ALBUM REVIEW: Origami Angel – ‘The Brightest Days’

Artwork for Origami Angel’s ‘The Brightest Day’ - plant life and shrubbery on dunes next to the sea, with the album’s title about it in coloured paper

GAMI GANG was a defining point for Origami Angel, but also a vast overextension. As a band in the throes of DIY pop-punk and pop-rock and emo, a big, 20-track release was certainly a bar to clear, though one that had barely any residual impact long-term, outside the fact that they actually did it. Honestly, their EPs and prior full-length Somewhere City have done more; not only have they aged more favourably, but they’re better representations of where Origami Angel’s fun and freneticism lands.

So let it be known right away that The Brightest Days rights pretty much every wrong of its predecessor. At only eight tracks and a crisp 22 minutes, it’s far punchier and more tightly put together. (It’s also self-classified as a mixtape, but for the sake of ease, it’s effectively still an album.) Moreover, the re-energised feeling that brings is palpable, between the evergreen thrust of 2000s emo-pop and the scrabbling excitability of Origami Angel themselves.

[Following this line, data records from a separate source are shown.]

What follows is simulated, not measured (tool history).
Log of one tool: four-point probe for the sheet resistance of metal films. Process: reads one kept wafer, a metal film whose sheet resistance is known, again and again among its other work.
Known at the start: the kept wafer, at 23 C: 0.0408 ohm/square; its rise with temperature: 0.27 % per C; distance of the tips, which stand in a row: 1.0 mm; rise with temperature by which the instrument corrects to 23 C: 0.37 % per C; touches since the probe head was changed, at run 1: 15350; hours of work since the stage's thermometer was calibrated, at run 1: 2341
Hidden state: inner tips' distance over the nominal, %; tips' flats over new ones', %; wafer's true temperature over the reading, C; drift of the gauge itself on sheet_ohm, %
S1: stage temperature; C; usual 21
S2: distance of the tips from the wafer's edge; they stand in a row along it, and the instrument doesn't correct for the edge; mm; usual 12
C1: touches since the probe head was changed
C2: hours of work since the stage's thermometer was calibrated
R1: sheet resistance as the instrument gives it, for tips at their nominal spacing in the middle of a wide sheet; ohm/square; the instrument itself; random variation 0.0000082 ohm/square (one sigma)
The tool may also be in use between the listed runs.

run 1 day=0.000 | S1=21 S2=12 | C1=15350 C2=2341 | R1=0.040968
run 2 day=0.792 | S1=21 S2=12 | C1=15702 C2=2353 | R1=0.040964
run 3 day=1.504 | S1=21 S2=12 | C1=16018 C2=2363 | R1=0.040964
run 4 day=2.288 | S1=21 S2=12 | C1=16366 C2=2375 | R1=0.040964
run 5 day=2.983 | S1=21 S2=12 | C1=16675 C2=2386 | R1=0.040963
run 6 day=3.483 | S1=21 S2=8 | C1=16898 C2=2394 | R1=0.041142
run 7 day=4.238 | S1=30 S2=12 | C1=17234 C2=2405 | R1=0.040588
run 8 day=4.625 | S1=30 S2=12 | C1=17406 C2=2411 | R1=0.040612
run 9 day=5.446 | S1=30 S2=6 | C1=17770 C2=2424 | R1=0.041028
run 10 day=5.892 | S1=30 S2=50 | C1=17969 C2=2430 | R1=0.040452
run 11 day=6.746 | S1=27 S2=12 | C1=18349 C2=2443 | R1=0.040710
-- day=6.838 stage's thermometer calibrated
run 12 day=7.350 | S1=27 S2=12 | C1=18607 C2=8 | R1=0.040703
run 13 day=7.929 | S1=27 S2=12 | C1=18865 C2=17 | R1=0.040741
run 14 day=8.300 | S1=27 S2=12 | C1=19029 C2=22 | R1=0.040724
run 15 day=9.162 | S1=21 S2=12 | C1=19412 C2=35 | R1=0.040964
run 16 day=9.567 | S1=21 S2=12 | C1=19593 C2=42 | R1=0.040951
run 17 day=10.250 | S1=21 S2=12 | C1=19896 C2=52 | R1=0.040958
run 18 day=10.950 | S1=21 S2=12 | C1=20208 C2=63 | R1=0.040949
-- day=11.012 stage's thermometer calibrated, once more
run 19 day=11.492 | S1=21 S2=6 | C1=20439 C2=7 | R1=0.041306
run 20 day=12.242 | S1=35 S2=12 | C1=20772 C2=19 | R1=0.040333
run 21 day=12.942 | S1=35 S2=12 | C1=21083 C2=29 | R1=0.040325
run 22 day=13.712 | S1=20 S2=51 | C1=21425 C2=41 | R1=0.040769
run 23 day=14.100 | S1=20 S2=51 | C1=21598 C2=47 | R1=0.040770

Their most prevalent new trick is the addition of ukulele, feeling rather limited in the interlude Looking Out, but placing some nice, gentle melancholy to the project’s bookends on its title track and Few And Far Between. It’s the initial hint of summer air that The Brightest Days seems very informed by, not only in its invocation of Warped Tours of yore, but in the stylistic shifts it undergoes on top of that. Thank You, New Jersey is far and away the clearest, with its surf-rock guitars and full-blown Beach Boys vocal runs hopped up by Origami Angel’s naturally caffeinated state. Elsewhere, there’s the ska breakdown on Kobayashi Maru (My Very Own) and some classic Hellogoodbye-esque synth wheezing on My PG County Summer, all with the express intent of heating up an already scorching pop-punk sound even further.

Because, let’s be frank—it’s not like The Brightest Day isn’t leveraging its ‘summer release’ status for all that it’s worth. It’s bold and bright, and overflowing with an exuberance not dissimilar from the likes of Motion City Soundtrack in their prime; that’s the power-pop field Origami Angel are aiming for, and they hit square on the bullseye. It’s wonderful to hear, not just through a nostalgic lens but from the pure vibrancy brought to it here. Thank You, New Jersey is positively radiant with pop-punk splendour, while Second Best Friend and Few And Far Between carry an expanse that’s wonderfully realised for a DIY duo. The scrappiness of that particular side of Origami Angel is never lost here; rather, it’s balanced out by such an easy sonic win, a convergence that’s among the best this style has sounded in a fairly long time.

Of course, there’s a healthy amount of emo at play in here too, assuredly par for the course but feeling considerably pronounced. And it’s rarely mindblowing stuff in the realms of self-examination and depression against the backdrop of summer—although My PG County Summer swings much wider in an exploration of American identity that so often can cross over into outright hatred and bigotry—but that’s kind of how it’s supposed to be. Especially when Ryland Heagy has the voice to fit in with the 2000s’ nerd-rock crew unimpeded, the appeal here is pretty much one-to-one with that. Big emotions abound, sold with genuine earnestness and a universality that’s notable without bogging everything down. It’s exactly how the bands holding up the halcyon era of this sound operated, and Origami Angel have practically perfected it themselves.

And while all of that might seem heavily contradictory to nostalgia not being a key player in this case—a lot of praise that can be heaped upon The Brightest Days does reflect back to its spiritual forebears—it’s more a case of the style continuing to spread its wings than anything associated with it forcing them open. Sure, if this was your bag two decades ago, The Brightest Days is an absolute home run, but it works outside of those conditions too. Origami Angel show off a gift for melody and colour that’s unavoidable, produced to perfect form and stocking up on an admirable restlessness that’s constantly so addictive. Add on the fact that it never even comes close to overstaying its welcome, and The Brightest Days might just be Origami Angel’s strongest body of work to date, or at least their most deeply enjoyable. When it’s borderline impossible to listen without cracking a smile at least half a dozen times, that seems like a given.

For fans of: Motion City Soundtrack, Jimmy Eat World, early Fall Out Boy

‘The Brightest Day’ by Origami Angel is released on 16th June on Counter Intuitive Records.